Criminal charges filed against ex-inspector at Newport News shipyard
Newport News Shipbuilding has its new name painted onto the 50th Street crane. The north yard's crane name has not changed yet to Newport News Shipbuilding. (Joe Fudge, Daily Press / June 29, 2011)
Robert R. Ruks Jr., of Portsmouth, was accused of knowingly making a false and fraudulent statement to Naval Criminal Investigative Service agents in May 2009, when he told them he "only falsified certifications on welds" on one unit of one ship.
The second of two criminal counts filed Monday in the Newport News division of Norfolk's federal court asserts that in July 2007 Ruks knowingly signed off on a certification of a pipe joint weld that he did not inspect.
By applying his signature and employee ID number on the record of the pipe joint, Ruks indicated that he inspected the pipe joint weld on "Ship 780" when he knew he had not inspected that joint, according to the court filing. Although the filing did not identify the vessel, the SSN-780 is the USS Missouri submarine, the seventh boat of the Virginia class. It was commissioned in July 2010 and is homeported in Groton, Conn.
The Missouri is included on a list of 13 Navy vessels built or repaired in Newport News that Ruks worked on, the Navy said in 2009.

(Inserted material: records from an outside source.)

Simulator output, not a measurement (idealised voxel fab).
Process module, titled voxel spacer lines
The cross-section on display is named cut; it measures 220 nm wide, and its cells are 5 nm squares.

Ruks, 34, faces a maximum penalty of five years in prison for each charge, said Peter Carr, a spokesman for the U.S. Attorney's Office for the Eastern District of Virginia, in an e-mail.
Northrop Grumman Corp.'s Newport News shipyard fired Ruks shortly after he admitted to falsifying the documents. Jennifer Dellapenta, a shipyard spokeswoman, said the company is cooperating with the government and deferred all questions on the case to NCIS, which declined to comment.
The public defender assigned to Ruks, Arenda Wright-Allen, did not return a call Thursday morning seeking comment.
Ruks had not been arrested as of Thursday morning. No court date has been set.
Ruks, who began as an inspector at the yard in 2005, told the Daily Press in June 2009 that he regretted his actions.
"I made a mistake. I made a big mistake," Ruks said at the time. "I'd just like to get this over with and leave my family out of this."
In his four years as an inspector at the shipyard, Ruks worked on at least 13 Navy ships, including four carriers and nine submarines, according to the Navy. The majority of his inspections were performed on submarines.
During that time, Ruks, an hourly employee, inspected and signed off on thousands of structural and piping welds, the Navy said.
Northrop informed the Navy of the issue in mid-May 2009, and the two launched a sweeping probe into all vessels Ruks had inspected.
A co-worker tipped off the inspector's supervisor of the falsified inspection documents, the company said at the time.
Each Navy vessel built in Newport News requires hundreds of thousands of welds to construct. Inspectors like Ruks follow welders and fitters, using special equipment to determine if the welds are completed correctly. They look for cracks and other imperfections that could threaten the long-term integrity and stability of joints.
Because Ruks admitted to not inspecting some of the welds he was assigned to scrutinize, the Navy and the shipyard have no way of knowing if those welds are structurally sound.
When the investigation became public, the Navy said that welds that had potentially gone without inspection posed no immediate threat to underway aircraft carriers or submarines.
In the 2009 interview, Ruks said he acted alone, but declined to offer any other specifics on the case.